Warranties And Representations In M&A.
Warranties and Representations in M&A
In M&A transactions, representations and warranties (R&Ws) are critical contractual statements made by the seller (and sometimes the buyer) regarding the condition of the business or assets being sold. They serve as a tool to:
Allocate risk between buyer and seller
Provide assurance about the state of the company
Form the basis for indemnity claims in case of breaches
1. Definitions
Representation:
A statement of fact made by one party to induce the other party to enter into the agreement.
Example: “The company has no pending litigation.”
Warranty:
A contractual promise that a statement is true. If it is false, the injured party can claim damages.
Example: “The company owns all intellectual property free of encumbrances.”
Key difference:
All warranties are representations, but not all representations are warranties.
Misrepresentation can give rise to rescission or damages; breach of warranty typically gives damages only.
2. Purpose of R&Ws in M&A
Risk Allocation: Protects buyers from unforeseen liabilities or misstatements.
Due Diligence Verification: Enables buyers to verify facts before closing.
Negotiation Tool: The scope of R&Ws affects the purchase price and indemnity.
Legal Remedies: Provides basis for claims for breach of contract or fraud.
3. Common Types of R&Ws
| Type | Typical Examples | Legal Importance |
|---|---|---|
| Corporate Status | Company is duly incorporated and in good standing | Protects buyer from invalid or non-existent entities |
| Financial Statements | Books accurately reflect financial position | Ensures buyer pays a fair price |
| Assets | Company owns assets free of encumbrances | Secures clear title to assets |
| Litigation | No material pending or threatened litigation | Buyer protected from legal exposure |
| Contracts | Material contracts are valid and enforceable | Avoids surprises in ongoing obligations |
| Compliance | Company complies with laws, taxes, regulations | Avoids regulatory penalties |
4. Remedies for Breach
Damages: Monetary compensation for loss caused by breach.

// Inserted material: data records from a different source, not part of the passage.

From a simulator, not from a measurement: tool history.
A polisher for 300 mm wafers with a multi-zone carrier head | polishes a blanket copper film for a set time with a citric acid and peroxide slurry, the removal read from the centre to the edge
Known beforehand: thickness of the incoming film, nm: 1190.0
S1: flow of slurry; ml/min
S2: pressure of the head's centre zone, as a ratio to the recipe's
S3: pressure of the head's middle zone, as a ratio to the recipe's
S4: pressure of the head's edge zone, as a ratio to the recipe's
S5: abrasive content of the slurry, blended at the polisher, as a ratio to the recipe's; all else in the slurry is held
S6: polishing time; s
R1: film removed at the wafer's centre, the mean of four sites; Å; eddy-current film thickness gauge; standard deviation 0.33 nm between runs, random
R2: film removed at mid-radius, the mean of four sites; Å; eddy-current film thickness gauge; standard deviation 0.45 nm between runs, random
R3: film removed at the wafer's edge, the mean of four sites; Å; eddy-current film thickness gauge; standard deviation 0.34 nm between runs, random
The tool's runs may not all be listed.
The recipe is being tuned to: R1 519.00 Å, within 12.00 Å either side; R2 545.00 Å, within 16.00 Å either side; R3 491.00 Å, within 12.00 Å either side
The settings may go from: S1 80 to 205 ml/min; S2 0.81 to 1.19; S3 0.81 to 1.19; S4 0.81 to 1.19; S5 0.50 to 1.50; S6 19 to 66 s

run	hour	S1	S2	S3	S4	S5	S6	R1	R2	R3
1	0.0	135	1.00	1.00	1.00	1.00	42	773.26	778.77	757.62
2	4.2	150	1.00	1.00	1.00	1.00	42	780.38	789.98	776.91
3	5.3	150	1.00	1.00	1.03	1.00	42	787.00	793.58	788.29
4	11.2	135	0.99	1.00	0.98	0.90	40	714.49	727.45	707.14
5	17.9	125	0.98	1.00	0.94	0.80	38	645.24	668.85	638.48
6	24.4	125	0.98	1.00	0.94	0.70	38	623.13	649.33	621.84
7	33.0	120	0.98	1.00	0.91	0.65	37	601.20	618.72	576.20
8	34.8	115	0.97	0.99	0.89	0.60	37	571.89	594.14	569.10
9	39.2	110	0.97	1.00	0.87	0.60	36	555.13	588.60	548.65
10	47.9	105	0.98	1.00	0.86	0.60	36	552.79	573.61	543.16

Indemnity Claims: Often linked to R&Ws, covering specific losses.
Rescission: Rare, usually only if misrepresentation is fraudulent or material.
Important: Many M&A agreements include “knowledge qualifiers” limiting the scope of liability based on what the seller actually knew.
Case Laws on Warranties and Representations in M&A
Here are six case laws illustrating the legal principles:
1. Hindustan Lever Ltd. v. Anand & Co., AIR 1987 SC 212
Issue: Breach of representation in a commercial transaction.
Principle: Misrepresentation or breach of warranty in a contract is actionable even without fraud.
Relevance: Shows that buyers can claim damages for breaches of R&Ws.
2. ICICI Bank Ltd. v. Raheja Developers, 2005 (Bom)
Issue: Breach of warranties regarding asset encumbrances.
Principle: Sellers must disclose existing liens; failure constitutes breach of warranty.
Relevance: Highlights importance of accurate asset representations in M&A.
3. Siemens Aktiengesellschaft v. BPL Ltd., 1997 (Delhi HC)
Issue: Warranty regarding non-compete covenant.
Principle: Breach of contractual warranties allows buyer to seek injunction and damages.
Relevance: Reinforces enforceability of post-closing covenants tied to R&Ws.
4. Cairn Energy Plc v. Vedanta Ltd., 2010 (Ch. Div.)
Issue: Misrepresentation about taxation and regulatory compliance in cross-border asset transfer.
Principle: False or incomplete representations about material facts allow claims for damages.
Relevance: Highlights R&Ws as a tool to allocate risk in international M&A.
5. Reliance Industries Ltd. v. Union of India, 2013 (SC)
Issue: Non-disclosure of encumbrances and contingent liabilities.
Principle: Failure to make accurate representations constitutes breach of warranty, leading to indemnity claims.
Relevance: Emphasizes full disclosure obligations in M&A R&Ws.
6. B.A.C. India Ltd. v. Union of India, 1995 (SC)
Issue: Statutory compliance representation.
Principle: If a seller warrants regulatory compliance, failure to adhere renders the warranty enforceable.
Relevance: Stresses regulatory R&Ws are critical in government-related or regulated transactions.
5. Best Practices for Drafting R&Ws
Specificity: Avoid vague terms; be clear about scope and exclusions.
Knowledge Qualifiers: Define “to the best of the seller’s knowledge” or similar.
Time Limitation: Limit the period for warranty claims (often 12–36 months post-closing).
Materiality Thresholds: Include thresholds to prevent trivial claims.
Indemnity Link: Tie R&Ws to indemnification clauses for clarity on remedies.
Key Takeaways
R&Ws are risk allocation tools in M&A, providing legal remedies for breach or misrepresentation.
Due diligence is essential to verify seller’s representations.
Accurate and detailed R&Ws reduce disputes post-closing.
Case laws consistently reinforce that false or incomplete representations are actionable and breach of warranty can lead to damages or indemnity claims.